September 24, 2004
The Pink Ambulance
Yes, that was a pink ambulance that ate Graham
Neil last night on television. But we did let
him out eventually. And yes, the Startled Night
was startling. And a good time. I'm telling ya,
poetry as an evening is a hell of a good time.
Especially when you add in half a dozen pints
of lager and some good friends.
The important thing to focus on today, is that
the Write The Nation Tour kicks off on Monday,
and if you miss it, you're a fool.
Don't know what I'm talking about? Hit www.writethenation.com
and explore it in great detail. Hell, there's
even pictures of me looking sexy.
September 23, 2004
Startled Night
Still late, still spinning plates from the sickness
drugs, still excited about the Startled
Night reading tonight, still worried that
my voice will give out in the middle of it. Still
able to shock myself when reading out loud, especially
the line-up for this evening. It's an evening
of subversive verse, so I picked out all the poems
about fighting and killing and read them back
to back and shook my head. It is a rather violent
book at times.
Publisher passed on a couple of excellent reviews
of the book, specifically,
the Manitoban and Brandon Manitoba's The
Quill. He's afraid to pass on the reviews
that slam the work, maybe thinking that I'll be
out hunting for blood. He's probably right. I
don't respond all that well to criticism.
September 22, 2004
Mingus is Illin'
There's no better time to get sick than two days
before a major reading, and five days before one's
first real book launch. But so it is.
This is why I wish God did exist. So I could curse
his name in sixteen languages, burn some bibles,
and grind their ashes into some Vaporub before
smearing it all over my chest.
Bound to happen, I suppose, with the steady diet
of caffeine, four hours of sleep, and MacDick
breakfasts every day. If I was my mother, I would
shake my head. Maybe this will help me lay off
on the smoking and the drinking. But I wouldn't
count on it.
So, for all you sacks of crap who haven't booked
off next Monday night for the book launch of a
fucking lifetime, here's the real fucking deal.
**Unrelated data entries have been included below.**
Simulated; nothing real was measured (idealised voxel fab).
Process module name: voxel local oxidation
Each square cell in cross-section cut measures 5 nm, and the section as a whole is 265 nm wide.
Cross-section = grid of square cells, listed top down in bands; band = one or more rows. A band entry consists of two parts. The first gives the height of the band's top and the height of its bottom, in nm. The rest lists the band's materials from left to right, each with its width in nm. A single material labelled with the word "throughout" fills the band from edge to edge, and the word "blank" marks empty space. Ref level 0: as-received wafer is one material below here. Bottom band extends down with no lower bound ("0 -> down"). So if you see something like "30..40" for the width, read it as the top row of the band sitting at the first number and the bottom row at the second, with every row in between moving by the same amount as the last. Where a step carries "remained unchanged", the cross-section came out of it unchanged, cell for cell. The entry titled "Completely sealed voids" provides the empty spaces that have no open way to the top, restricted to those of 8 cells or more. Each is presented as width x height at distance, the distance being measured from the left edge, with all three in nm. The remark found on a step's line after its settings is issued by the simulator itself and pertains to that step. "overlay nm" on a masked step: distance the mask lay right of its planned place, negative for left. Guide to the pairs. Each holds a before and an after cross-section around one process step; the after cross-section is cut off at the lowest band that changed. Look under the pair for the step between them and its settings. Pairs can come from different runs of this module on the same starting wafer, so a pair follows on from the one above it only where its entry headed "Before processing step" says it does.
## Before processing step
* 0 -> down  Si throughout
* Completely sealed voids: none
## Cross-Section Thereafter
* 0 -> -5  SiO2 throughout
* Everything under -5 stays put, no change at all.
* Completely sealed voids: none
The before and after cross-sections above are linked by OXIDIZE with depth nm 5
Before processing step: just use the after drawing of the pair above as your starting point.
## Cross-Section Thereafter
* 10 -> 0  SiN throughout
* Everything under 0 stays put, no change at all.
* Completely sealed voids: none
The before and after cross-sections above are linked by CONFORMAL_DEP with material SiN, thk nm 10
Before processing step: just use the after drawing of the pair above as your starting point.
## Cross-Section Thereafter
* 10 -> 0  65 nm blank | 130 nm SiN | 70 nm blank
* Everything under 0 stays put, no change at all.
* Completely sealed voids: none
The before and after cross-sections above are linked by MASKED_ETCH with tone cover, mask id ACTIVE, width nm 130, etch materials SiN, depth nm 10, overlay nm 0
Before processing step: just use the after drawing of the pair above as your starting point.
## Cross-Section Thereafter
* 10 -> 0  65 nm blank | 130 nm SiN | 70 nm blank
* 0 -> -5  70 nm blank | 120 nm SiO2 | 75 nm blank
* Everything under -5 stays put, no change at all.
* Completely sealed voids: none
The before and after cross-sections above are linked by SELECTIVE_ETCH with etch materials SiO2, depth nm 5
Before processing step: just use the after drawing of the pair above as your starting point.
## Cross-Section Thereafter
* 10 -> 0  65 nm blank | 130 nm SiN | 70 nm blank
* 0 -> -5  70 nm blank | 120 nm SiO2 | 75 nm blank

If you can't drink on a Monday night, you might
as well put the barrel in your mouth right now,
'cause it is over.
Buck up. You're old, not dead.
And this opportunity will not come around again
for a long time cause it will be at least two
years before I have another book ready to go and
can afford to drive an ambulance across the country.
That is, if this thing doesn't completely ruin
me financially, physically, mentally, and sexually.
So, this Monday, September 27th, everyone better
show up at the Backroom Vodka Bar. Imagine it
like this: show up early, get a ride in the freshly
minted Pink Ambulance. Step out, after a fine
tour around the block, walk up the stairs to be
greeted by a hot nun, and enter the bar as the
strains of Bach's masses play in the background.
Smile as a man with a Scottish accent named Glenn
hands you a free Bloody Mingus, and drink it,
knowing you are witnessing a one of a kind event.
And then, get Mingus to sign your ass in blood.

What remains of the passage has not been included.